I am involved with multiple X-ray observatories, including leading Arcus, a proposed $250M NASA Explorer satellite ( as well as representing the US astronomical community to ESA for the Athena X-ray Observatory. My research focuses on processes in the interstellar medium and on maintaining an atomic database (AtomDB) that is used throughout the field to model the spectra of hot collisional plasmas. I study the formation and composition of interstellar grains as revealed by X-ray scattering, the origin of the soft X-ray background, including both the local hot bubble and solar wind charge exchange, the origin of mixed-morphology supernova remnants from both observational and theoretical modeling, and ISM studies via absorption spectroscopy of X-ray binaries. I also work on other topics involving X-ray spectroscopy, including studying accretion processes in symbiotic stars and other compact sources.

My original training was as a theorist, working on hydrodynamic models of the interstellar medium and making predictions about the X-ray emission from various hot structures. After Chandra and XMM-Newton launched in 1999, I started to apply my theories directly to to the new data they made available. At the same time, I decided a major overhaul of calculations of the X-ray emission spectrum from a hot gas was needed, leading to a long-term project to develop and maintain AtomDB, the field’s leading database of rates and emission lines for X-ray astronomy.

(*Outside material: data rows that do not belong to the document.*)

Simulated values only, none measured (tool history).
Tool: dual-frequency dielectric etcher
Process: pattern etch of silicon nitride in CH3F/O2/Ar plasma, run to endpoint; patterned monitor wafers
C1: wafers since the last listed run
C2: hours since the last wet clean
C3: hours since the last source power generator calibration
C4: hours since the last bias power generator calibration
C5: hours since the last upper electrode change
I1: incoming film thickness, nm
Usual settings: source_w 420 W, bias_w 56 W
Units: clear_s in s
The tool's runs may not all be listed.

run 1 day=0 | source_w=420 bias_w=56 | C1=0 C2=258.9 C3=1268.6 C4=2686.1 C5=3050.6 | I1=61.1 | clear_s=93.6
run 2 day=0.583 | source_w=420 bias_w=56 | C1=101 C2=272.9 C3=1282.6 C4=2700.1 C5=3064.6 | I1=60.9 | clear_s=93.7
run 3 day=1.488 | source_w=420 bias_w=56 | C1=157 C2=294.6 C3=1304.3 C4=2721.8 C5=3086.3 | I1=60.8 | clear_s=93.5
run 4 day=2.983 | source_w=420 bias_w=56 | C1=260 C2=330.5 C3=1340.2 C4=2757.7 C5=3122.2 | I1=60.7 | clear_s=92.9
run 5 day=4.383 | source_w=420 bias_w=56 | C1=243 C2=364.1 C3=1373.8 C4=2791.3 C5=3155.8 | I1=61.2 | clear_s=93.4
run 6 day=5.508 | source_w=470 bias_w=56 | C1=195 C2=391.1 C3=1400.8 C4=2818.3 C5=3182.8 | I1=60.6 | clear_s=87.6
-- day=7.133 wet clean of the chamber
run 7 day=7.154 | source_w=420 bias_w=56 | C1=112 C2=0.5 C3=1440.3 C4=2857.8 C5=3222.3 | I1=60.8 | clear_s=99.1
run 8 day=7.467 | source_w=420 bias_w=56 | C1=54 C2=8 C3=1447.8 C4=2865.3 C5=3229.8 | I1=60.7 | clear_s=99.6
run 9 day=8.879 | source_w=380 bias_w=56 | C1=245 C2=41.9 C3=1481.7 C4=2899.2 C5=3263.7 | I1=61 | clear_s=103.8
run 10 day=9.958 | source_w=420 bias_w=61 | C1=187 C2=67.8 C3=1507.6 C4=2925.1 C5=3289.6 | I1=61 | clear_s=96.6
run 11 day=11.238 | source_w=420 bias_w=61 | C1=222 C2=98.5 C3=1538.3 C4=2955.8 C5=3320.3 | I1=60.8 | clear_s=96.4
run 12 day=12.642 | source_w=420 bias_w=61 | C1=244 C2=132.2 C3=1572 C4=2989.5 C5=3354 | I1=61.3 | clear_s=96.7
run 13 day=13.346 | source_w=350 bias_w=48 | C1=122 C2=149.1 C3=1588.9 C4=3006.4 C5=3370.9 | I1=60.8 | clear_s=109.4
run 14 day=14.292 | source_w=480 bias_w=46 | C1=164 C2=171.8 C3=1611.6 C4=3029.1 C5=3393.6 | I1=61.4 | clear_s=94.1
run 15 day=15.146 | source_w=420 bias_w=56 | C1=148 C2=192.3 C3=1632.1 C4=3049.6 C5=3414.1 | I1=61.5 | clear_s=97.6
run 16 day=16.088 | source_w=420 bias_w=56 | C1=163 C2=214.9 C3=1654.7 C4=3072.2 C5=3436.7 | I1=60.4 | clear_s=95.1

I arrived at SAO in 2008 after spending five years at NASA’s Goddard Space Flight Center supporting the Suzaku and XMM-Newton missions, and working on proposals for the Astro-H and Constellation-X missions. My primary duty at SAO was to support the development of the Constellation-X mission proposal (and shortly thereafter the International X-ray Observatory, IXO) to the 2010 Astronomy and Astrophysical Decadal Review. Although not selected, IXO's scientific power recommended it to ESA who selected Athena as their next big X-ray observatory with many of IXO's capabilities, and I was selected by NASA to act as the US representative. Since then, I have also led the Arcus proposal that would provide an X-ray grating spectroscopy satellite to the community, a key component of IXO left out of the Athena mission.